Francis Holcroft (1629?–1693) was an English ejected minister.

Life

He was son of Sir Henry Holcroft, born at West Ham in Essex. He matriculated at Clare Hall, Cambridge in 1647. John Tillotson was his chamber-fellow about 1650. While at Cambridge he embraced puritan principles, and became a communicant with the congregation of Jonathan Jephcott at Swaffham Prior. He graduated M.A. in 1654, was elected fellow of his college, and took holy orders.

For some years he voluntarily supplied the parish of Litlington, Cambridgeshire. About 1655 he accepted the living of Bassingbourn, Cambridgeshire, where he was a successful preacher, and, was assisted by the Rev. Joseph Oddy, fellow of Trinity College, Cambridge. Holcroft eventually formed a church on congregational principles, and, after being ejected in 1662 from Bassingbourn, became a bitter opponent of episcopalianism. After his ejection, he brought his former parishioners into congregations at convenient centres, and acted as their minister, with the assistance of Oddy and S. Corbyn, both ejected fellows of Trinity College, Cambridge, who were appointed at a general meeting at Eversden.

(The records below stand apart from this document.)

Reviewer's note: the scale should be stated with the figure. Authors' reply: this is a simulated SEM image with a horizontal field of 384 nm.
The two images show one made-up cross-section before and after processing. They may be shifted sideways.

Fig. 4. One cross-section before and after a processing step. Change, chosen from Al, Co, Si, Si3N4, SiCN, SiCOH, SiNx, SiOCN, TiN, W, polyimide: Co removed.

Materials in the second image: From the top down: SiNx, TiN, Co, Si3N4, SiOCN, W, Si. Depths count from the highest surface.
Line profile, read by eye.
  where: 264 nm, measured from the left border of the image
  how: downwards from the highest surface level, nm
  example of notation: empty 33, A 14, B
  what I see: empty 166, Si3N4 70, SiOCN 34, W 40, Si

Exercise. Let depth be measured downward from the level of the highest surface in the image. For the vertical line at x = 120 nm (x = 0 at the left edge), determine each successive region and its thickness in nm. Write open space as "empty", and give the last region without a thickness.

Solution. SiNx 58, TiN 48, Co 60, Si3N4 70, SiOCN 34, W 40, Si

In 1663 Holcroft was imprisoned in Cambridge gaol, by order of Thomas Chicheley, for illegal preaching, but he was occasionally allowed by the warder to visit his congregations. At the assizes he was sentenced to abjure the realm, but on Arthur Annesley, 1st Earl of Anglesey representing his case to Charles II he was allowed to remain in gaol. He was released at the Declaration of Indulgence in 1672, returned to his preaching, and was again imprisoned. By means of a writ of certiorari he was removed as an insolvent debtor to the Fleet Prison in London, and frequently preached there to large crowds of people. On discharging his debts he was released.

During both these imprisonments he experienced support from Tillotson. Until 1689 Holcroft took general charge of a number of congregations in Cambridgeshire and the adjoining counties. Soon after 1689 his health gave way, and he became a prey to depression. His organization quickly came to grief, and he died on 6 January 1693 at Thriplow, Cambridgeshire, where he was buried. He left a small estate to the poor of his congregations, and a piece of ground at Oakington for a burial-place. Edmund Calamy stated that there was scarcely a village in Cambridgeshire in which Holcroft did not preach.

Works

He wrote a tract called "A Word to the Saints from the Watch Tower", 1688. It appears to have been written while he was in Cambridge gaol.